Miles Davis, Marco Pantani, and Me

Iconic photo by Anton Corbijn

I’m utterly compelled to watch the vid of “il Pirata” blazing up through Italian mountain towns in the drops because it’s…..compelling. The maliga rosa. The bald head. The Bianchi. The down tube shifters. The helmet-less heads. The Neon. The Miles Davis soundtrack. The dope……….

Sometimes I watch when I can’t sleep, (usually in the late spring through the summer when the Grand Tours are happening) like tonight here in London. And I’ve since got bikes on the brain as I prepare to take the train over to Paris, and then fly down to Limoge to join the “Grandest of Grand Tours” for stages 5, 6, and 7 next week, this hauntingly beautiful video that shows Marco Pantani in 1999, at the height of his doped prowess, flying up a climb in the Giro d’Italia and set to an otherworldly Miles Davis soundtrack just seems to speak to me.

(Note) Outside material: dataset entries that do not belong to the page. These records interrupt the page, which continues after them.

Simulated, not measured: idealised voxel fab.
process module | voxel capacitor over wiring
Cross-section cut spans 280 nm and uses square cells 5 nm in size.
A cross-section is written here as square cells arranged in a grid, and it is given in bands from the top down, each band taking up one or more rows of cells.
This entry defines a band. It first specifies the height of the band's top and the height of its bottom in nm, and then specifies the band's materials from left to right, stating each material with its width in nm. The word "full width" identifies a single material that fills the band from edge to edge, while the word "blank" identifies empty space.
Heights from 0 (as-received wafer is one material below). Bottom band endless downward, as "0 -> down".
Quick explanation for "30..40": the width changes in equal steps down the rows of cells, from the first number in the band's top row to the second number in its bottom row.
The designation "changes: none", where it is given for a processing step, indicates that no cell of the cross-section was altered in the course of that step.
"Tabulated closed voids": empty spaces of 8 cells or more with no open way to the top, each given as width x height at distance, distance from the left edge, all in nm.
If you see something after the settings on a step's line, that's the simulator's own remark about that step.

Now, I’ll be the first to admit I know nothing about music. I’m in fact a Philistine when it comes to music. I mean, I’ve been known to turn the Motley Crue and the Guns ‘n Roses on my “walkman” way up to 11.

But I also know that Miles Davis was plugged into something else. His music is not just music, it’s what the universe sounds like way down deep. It’s like the holy OM.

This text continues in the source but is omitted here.